Well, you get the idea. The fifteen-year-old idea was resuscitated, and is now kicking ass! And the end is in sight.

Say hallelujah!

SERIES WRITING

Posted by Mike Dennis | Posted in The Business Of Writing | Posted on Wednesday, October 7, 2009 at 2:26 PM

Tagged Under : , , , , , , ,

While browsing the “Do Some Damage” crime fiction blogspot, I came across an interesting post by Jay Stringer.  He talked about novels as part of a series, and how everyone asked him if his upcoming book was in fact the opener of a series.  It led me to think more about the idea of series novels.

Series writing is often exemplified by Raymond Chandler and his Philip Marlowe novels and stories, in which Marlowe traipses from one book to the next in what was supposed to be “beautiful” Los Angeles of the 1940s and 1950s.  In each book, he encounters his requisite quota of lowlifes, edgy cops, and double-crossing dames, and each book can stand quite nicely on its own.

Chandler was one of the first crime novelists to employ a central character whose principal trait was his world-weariness, rather than a square-jawed righteousness.  Marlowe didn’t give a shit about truth, justice, and the American way.  At least, not so you’d know it.  He appeared to be driven by a need for money far more than a need for justice, but beneath his tough-guy veneer was what might be referred to as a “heart of gold”. Chandler called it “nobility”.  Either way, Marlowe would never relinquish it for any amount of money.

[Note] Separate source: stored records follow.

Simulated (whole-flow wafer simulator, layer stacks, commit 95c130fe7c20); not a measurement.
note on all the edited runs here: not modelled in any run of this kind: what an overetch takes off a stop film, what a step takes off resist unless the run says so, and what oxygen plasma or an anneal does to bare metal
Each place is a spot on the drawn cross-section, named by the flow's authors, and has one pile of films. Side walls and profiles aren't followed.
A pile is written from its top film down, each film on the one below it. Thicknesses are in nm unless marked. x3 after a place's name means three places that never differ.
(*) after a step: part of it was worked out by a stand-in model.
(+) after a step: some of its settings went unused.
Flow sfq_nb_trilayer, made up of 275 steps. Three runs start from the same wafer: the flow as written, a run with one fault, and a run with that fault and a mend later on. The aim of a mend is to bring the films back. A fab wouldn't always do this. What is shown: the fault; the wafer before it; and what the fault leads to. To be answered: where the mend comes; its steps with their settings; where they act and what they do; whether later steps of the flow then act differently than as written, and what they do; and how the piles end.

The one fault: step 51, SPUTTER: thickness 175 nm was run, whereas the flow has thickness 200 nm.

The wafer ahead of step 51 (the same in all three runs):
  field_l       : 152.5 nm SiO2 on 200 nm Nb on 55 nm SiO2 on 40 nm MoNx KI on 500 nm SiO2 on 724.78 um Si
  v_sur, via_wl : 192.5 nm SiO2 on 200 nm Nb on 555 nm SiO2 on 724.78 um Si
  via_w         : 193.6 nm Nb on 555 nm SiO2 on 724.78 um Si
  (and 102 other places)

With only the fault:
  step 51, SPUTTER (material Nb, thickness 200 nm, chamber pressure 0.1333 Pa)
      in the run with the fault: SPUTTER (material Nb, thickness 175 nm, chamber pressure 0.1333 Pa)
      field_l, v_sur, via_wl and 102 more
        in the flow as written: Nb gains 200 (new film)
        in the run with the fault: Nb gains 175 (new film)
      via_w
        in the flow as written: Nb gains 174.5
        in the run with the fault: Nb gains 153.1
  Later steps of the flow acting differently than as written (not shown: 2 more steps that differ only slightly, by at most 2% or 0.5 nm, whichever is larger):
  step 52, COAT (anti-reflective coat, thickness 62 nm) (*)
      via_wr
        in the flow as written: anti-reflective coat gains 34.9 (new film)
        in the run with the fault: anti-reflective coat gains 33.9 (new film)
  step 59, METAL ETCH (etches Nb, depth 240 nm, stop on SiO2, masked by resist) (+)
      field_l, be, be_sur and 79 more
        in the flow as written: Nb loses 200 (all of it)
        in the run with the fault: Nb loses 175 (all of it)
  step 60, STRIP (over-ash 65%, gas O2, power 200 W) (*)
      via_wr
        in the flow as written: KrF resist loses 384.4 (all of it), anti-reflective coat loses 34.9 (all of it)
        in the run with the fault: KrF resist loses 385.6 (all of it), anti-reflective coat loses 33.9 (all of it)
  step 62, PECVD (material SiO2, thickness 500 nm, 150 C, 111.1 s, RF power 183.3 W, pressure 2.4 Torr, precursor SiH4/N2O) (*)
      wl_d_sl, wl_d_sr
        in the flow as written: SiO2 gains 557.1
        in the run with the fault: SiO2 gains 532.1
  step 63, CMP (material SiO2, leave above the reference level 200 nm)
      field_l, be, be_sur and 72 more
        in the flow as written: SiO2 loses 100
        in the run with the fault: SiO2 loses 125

Earl Derr Biggers penned a whole lot of Charlie Chan novels way back when.  Today, the movies that were made from them are way better known than the novels, but that series about the Honolulu detective and his global exploits was wildly popular in its day.  The characters–Chan, his numbered sons, and others–ran through all the books and, eventually, the movies, but as with Chandler, each book was a stand-alone, satisfying the reader by ending with a neatly-tied wrapup of the proceedings.

Another type of series writing features not only the same character or characters running through a group of novels, but also a continuous story line.  Herman Wouk authored a masterful two-book series, Winds Of War followed by War And Remembrance, a titanic tale of a group of individuals swept up in World War II.  Each book could stand alone if it had to, but I can’t imagine anyone wanting to read only Winds and not insisting on finishing the story.  It was, as I posted in Jay Stringer’s blog, really one huge book divided in two.

James Ellroy, about whom I have written on this site, spent a good many years assembling his LA Quartet of novels, which include The Black Dahlia, LA Confidential, The Big Nowhere, and White Jazz.  I suppose any one of these novels could be read as a stand-alone, but it would be pretty difficult, because the story arc begs you to continue to the next one.  Taken as a whole, the LA Quartet is a masterpiece, both in plotting and style.

Not to say you can breeze through it, mind you.  Ellroy’s a tough read.  His staccato style and graphic description are off-putting to a great many readers raised on Sidney Sheldon or Danielle Steele.  Without question, he’s profane to the max, but that’s the truth of the world in which his characters reside. It’s a profane world, and a monstrously evil one at that.  He shows us the evil, and I mean real evil, that festers (and even prospers) below the world most of us know. But truly grasping the scope of this evil–and it is vast–requires the reader to plow through the entire series.  He lifts the veil on the LA of the 1940s and 1950s in a way in which Chandler never could, because Marlowe was too steeped in nobility.  Ellroy’s characters can’t afford to be noble.  They’ll end up with their faces shot off.

Ellroy’s new series, Underworld USA, is currently winding up with his latest release, Blood’s A Rover.  Unlike the LA Quartet, whose broad story line was more or less confined to Los Angeles, this trilogy spreads out over the whole country, as well as Central America and the Caribbean, covering the period from 1958 onward. It includes the runup to the JFK assassination, then on through to around 1972, an era commonly called “the sixties”.  Again, I can’t really comprehend how anyone wouldn’t want to read all three books, even though each one could theoretically stand alone.

Two of my favorite noir authors are Jim Thompson and David Goodis.  They never actually wrote series books, but if you read five or six novels by each of them, you get a very clear idea of a running theme.  Thompson got inside the criminal mind better than anyone, showing how seemingly ordinary people can become vile beasts.  Goodis takes you to the meanest streets you’ll ever walk, and makes you glad you never had to walk them by yourself.  Together, these two guys lead you straight into hell and never lead you out.  It’s this sort of non-series series writing that makes them so compelling.

I’m onto another, more unusual kind of series writing, but I’ll get into that another time.